If you or your business has ever been the subject of intense media scrutiny, it can be a daunting experience. Reputations can be made and lost in the heat of a battle.
Some people and companies try to duck for cover when the media comes knocking on the door, hoping the story will go away. And sometimes it does.
But what if it doesn’t? And who do you want controlling the agenda when your reputation is at stake?
Let’s look at a recent example we all remember well.
Following the devastating accident at Beaconsfield Mine in Tasmania, Australian Worker’s Union secretary Bill Shorten immediately put himself up as a spokesman for the workers. As the events unfolded, he was the one the media turned to to find out what was going on.
While mine managers said "no comment" and promised to provide details soon, Bill Shorten was expressing concern for the families, questioning the safety credentials of mine management and generally setting the agenda of the day.

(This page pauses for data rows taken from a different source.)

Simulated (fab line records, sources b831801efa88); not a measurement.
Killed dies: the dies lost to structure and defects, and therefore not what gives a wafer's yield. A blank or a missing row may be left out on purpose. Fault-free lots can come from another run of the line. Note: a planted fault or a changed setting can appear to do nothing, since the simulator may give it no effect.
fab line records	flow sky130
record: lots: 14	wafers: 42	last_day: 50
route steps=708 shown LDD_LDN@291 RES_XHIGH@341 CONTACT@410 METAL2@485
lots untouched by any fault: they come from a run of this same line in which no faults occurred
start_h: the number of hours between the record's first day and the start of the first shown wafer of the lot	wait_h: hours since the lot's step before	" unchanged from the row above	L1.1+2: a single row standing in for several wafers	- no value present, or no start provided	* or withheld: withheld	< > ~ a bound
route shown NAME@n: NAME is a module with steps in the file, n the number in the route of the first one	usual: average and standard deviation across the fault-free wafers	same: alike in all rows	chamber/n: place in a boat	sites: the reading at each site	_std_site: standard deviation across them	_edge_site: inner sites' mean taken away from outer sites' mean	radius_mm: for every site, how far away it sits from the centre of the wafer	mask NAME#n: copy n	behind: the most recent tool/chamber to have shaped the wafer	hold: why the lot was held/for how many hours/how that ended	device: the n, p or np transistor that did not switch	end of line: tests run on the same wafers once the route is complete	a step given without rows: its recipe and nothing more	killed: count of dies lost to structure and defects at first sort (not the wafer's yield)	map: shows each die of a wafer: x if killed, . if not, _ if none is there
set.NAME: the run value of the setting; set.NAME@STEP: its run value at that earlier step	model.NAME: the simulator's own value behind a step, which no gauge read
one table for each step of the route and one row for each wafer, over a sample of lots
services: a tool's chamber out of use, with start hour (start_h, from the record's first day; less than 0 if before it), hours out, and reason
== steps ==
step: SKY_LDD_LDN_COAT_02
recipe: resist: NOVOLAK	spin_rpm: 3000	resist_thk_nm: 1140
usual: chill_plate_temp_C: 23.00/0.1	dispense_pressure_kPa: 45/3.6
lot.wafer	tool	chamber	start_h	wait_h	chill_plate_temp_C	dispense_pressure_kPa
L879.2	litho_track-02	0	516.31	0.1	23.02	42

Put simply, Bill Shorten owned the story. Not the mine, not the families, not the town or the Mayor or the Government.
While mine management did reclaim some ground once it sorted itself out (and who could not feel for Matthew Gill as he faced the media day in and day out), the agenda had already been stolen.
How different things might have been had Beaconsfield Mine taken the early lead and owned its own story right from the start. The trapped miners would not have been released any earlier.
No lives would have been saved. But Beaconsfield Mine management would have come out with a stronger reputation as a result. And in business, reputation equals money.
Have a look at it the other way around. Bill Shorten came across as a person in control, concerned for the future and doing something. He came out at the end of the day as the media's next candidate for Prime Minister. Not bad for your reputation, eh? (assuming one would want to actually be the Prime Minister!)
If you ever find yourself the subject of media scrutiny, here's five golden rules to help you through:
1. Tell the truth - every single time.
2. Be the first to talk to the media about your issue.
3. Be open and honest. If you can't talk about something then say so.
4. Plan for interviews. Find out what the reporter wants to know so you can answer their questions.
5. Know your message and make sure you get it in.